Accountants often view financial advice as a way of boosting practice values and adding a product-led revenue stream, says Michael Rees-Evans, director, Libertas Wealth Consulting.

“I’ve spoken to accountants…I think the motivation for a lot of them getting into advice seems to be the attraction of what they perceive as easy money…It simply gets them asset-based fees,” says Rees-Evans, who is also an accountant.

He launched his self-licensed financial planning business in the Sydney central business district two years ago. This followed a career in financial consulting with Accenture and a financial planning practice operating under the Australian Financial Services (AFS) license of AMP’s Hillross Financial Services.

“We nearly went to our own license there back in 2007, when we had a conversation saying we wanted clients to pay the net administration fee rather than the gross administration fee,” says Rees-Evans, noting that platforms have now recognised this.

“We thought that was a little bit conflicted.

“We were perhaps a little ahead of our time, but everyone’s thankfully caught up.”

Instead, he launched Libertas Wealth Consulting in 2012, having realised his passion lay in helping clients achieve financial freedom and wanting to move away from what he views as a conflicted model of financial advice.

Self-licensing

Despite the perception that self-licensing is overly complex and expensive, he decided to pursue this option.

“I think a lot of the bank-owned institutions try to make having your own license look scary and expensive, but particularly when I’m the only authorised representative at the moment, adviser supervision isn’t an issue for me,” Rees-Evans laughs.

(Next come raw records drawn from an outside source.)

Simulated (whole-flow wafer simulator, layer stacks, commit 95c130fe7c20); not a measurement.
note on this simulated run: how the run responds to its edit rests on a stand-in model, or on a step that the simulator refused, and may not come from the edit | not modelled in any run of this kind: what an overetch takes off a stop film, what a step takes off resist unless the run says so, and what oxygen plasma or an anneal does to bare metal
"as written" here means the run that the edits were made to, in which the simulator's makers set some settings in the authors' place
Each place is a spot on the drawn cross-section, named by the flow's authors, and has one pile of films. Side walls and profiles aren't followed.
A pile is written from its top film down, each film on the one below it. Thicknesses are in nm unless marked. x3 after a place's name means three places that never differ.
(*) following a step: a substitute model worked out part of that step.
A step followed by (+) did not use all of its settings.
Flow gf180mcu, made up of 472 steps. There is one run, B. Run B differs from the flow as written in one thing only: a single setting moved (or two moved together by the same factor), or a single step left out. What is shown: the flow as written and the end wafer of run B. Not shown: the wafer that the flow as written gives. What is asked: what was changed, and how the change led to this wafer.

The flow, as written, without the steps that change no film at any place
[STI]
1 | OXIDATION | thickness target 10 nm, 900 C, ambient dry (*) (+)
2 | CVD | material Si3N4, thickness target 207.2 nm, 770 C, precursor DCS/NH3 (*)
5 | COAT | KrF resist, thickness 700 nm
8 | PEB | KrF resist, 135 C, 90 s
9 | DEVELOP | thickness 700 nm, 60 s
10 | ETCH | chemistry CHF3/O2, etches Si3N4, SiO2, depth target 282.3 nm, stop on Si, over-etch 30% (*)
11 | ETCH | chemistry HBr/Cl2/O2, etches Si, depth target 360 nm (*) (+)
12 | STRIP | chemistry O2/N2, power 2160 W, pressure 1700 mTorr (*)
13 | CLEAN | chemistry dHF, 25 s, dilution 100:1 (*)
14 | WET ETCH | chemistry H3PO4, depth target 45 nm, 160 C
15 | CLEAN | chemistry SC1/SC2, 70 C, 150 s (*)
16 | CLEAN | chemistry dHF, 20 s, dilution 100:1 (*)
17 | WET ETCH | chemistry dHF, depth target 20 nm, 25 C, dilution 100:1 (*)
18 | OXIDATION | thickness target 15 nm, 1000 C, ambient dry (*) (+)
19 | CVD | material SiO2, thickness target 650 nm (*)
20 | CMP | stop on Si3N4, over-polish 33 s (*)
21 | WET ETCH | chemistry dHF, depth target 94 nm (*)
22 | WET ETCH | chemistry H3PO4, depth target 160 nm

He sees this as one of the biggest risks faced by bank-owned financial planning businesses.

“But a lot of the other independents I network with, we’re all small, we know intimately the people that are part of the practice and are sure that everyone is passionate about non-conflicted advice,” he says.

The accounting partner

He chose to co-locate the business alongside an established accounting practice, Lockwood and Ward.

Rees-Evans explains the financial planning opportunity comes when clients are dealing with an accountant and ask something that falls within the parameters of financial advice.

He says Lockwood and Ward wanted to round out its own offer by being able to provide advice to a client base composed mainly of accumulators, the 35-55 year-old clients. The head of the practice, Steve Lockwood, was dissatisfied with referring clients to other firms to obtain financial advice.

“So the benefit to the client is they’ve got more of a one stop shop, can see the accountant for their annual tax, and quite a lot of them have businesses as well.”

Fee structure

Under the business model adopted at Libertas Wealth, the business enters a 12-month agreement with each client and sets outcomes over the following year.

Rees-Evans then quotes a fee based on the complexity involved.

“Often it’s behavioural complexity, like spending too much, or irrational things like having a large credit card bill and a large term deposit, and not wanting to pay the card off,” he says.

In most cases, clients pay this in monthly installments, though Rees-Evans says some pay the annual amount upfront, and others pay quarterly.

“If people are paying every month, they tend to be more engaged,” he adds, explaining this is inspired by Jim Stackpool’s approach to financial planning.

Do independents charge more?

Being an independent practitioner, as a sole trader with a smaller pool of clients than most advice businesses that charge a mixture of commissions and fees, Rees-Evans says, “If you look at the visible fee the client pays an adviser, it would appear higher, because insurance, for example, is usually charged via an in-built commission.”

“So what they pay us visibly is higher, but in what we actually get in our bank accounts as advisers, it is probably the same as it was everywhere else,” he says.

Rees-Evans refers to the less obvious fees charged by clients of mixed remuneration model financial planners, conceding these fees are legally disclosed to clients, but are less well understood by consumers

Social media inspiration

His venture grew out of a chance encounter on Linked In, having joined a ‘Buying a financial planning practice’ group on the social media network.

Steve Lockwood, principal of Lockwood, had been looking for an adviser to come into the business as an owner rather than an employee

“We didn’t want any cross financial ownership. Most accountants getting into financial advice are attracted by the asset-based fees

“What I liked about Steve [Lockwood] was that he wasn’t motivated by getting a personal financial benefit, so much as being able to provide a fuller suite of service to clients of the firm.”

This article was amended on November 14 to clarify a quote that incorrectly suggested clients of Lockwood and Ward were dissatisfied with the advice they received. It was instead Lockwood and Ward that was dissatisfied with the financial advice their clients were receiving from previous external referral partners.